In the winter of 2019, Henderson Productions took a small group to Tanzania for a 14-day adventure. This blog series tells the story of the trip and our fellow travelers. Using our network around the world, we curated a tour to give us local connections and experiences beyond the normal tourist choices. For more information about our upcoming trips, subscribe to our newsletter.
We had prearranged van transportation services from “Freddy” for our time in Dar es Salaam and headed to the Slipway area divided by an artisan market area and the upscale shopping promenade littered with comfortable cafes with a view of Oyster Bay and welcoming breeze. We shopped and photographed the market for a while and then plonked ourselves down for beers and variety of appetizer plates – fried octopus, veggie rolls, beef and chicken satay, wings and prawn rolls. We probably could not have defined the haves vs have nots better than this area where we were challenged by security as we approached the promenade. Apparently, ‘tourists’ are welcome to take pics, but locals would be charged a photo fee. Interesting.
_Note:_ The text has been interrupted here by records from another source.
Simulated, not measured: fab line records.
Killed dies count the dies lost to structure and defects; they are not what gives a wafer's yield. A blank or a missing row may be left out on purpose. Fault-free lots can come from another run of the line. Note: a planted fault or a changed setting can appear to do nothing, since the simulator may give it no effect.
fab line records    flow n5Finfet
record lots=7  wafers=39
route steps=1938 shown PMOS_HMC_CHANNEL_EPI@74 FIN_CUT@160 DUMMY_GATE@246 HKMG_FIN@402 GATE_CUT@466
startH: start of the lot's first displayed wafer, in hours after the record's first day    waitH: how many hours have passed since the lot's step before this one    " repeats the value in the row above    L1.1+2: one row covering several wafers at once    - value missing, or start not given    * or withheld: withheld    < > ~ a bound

We had a lovely swim and dinner at a local friend’s house complete with the cook, Njeera, making homemade pizza and samosas as appetizers followed by broccoli salad, avocado, carrots, chicken with brown and white rice. Family-style with 16 of us around the table and coffee table.
Blissfully back to the hotel before 9 for an early night. I spent an hour or so downloading pics on the free Wi-Fi and settled in before midnight. It was a fitful night with some digestive challenges for me. It didn’t help that an earth-shatteringly-loud rainstorm spent a half hour pummeling our upper floor tin roof making all of us think it was an evacuation possibility. Striking at 1:30 coincided with our party’s natural jetlag giving all of us an even playing field the next morning. Feeling sluggish but better by breakfast, I really appreciated the eggs and sort of sad croissant. It’s always interesting to me how challenged bread products are in many countries.
Our group joke is becoming “How late with Freddy be?” He likely won’t top the 1st day 45-minute delay setting an excellent first impression. Mbari (welcome) to Tanzania! Generally, he has 2 or 3 vehicles to shuttle us from place to place while in Dar es Salaam.
I’ve had a couple great conversations with the drivers already. Amon was born in ’93 near Lake Victoria – 1.5 days away by bus. As the only son, he works in the big city to support his family and only visits every December when the tourism season decreases. And Stephano is a little younger, also not married but did finish high school at age 16 like everyone else. He told us school is ages 6-16 from 7 AM – 2 PM as we passed kids lined up waiting for buses.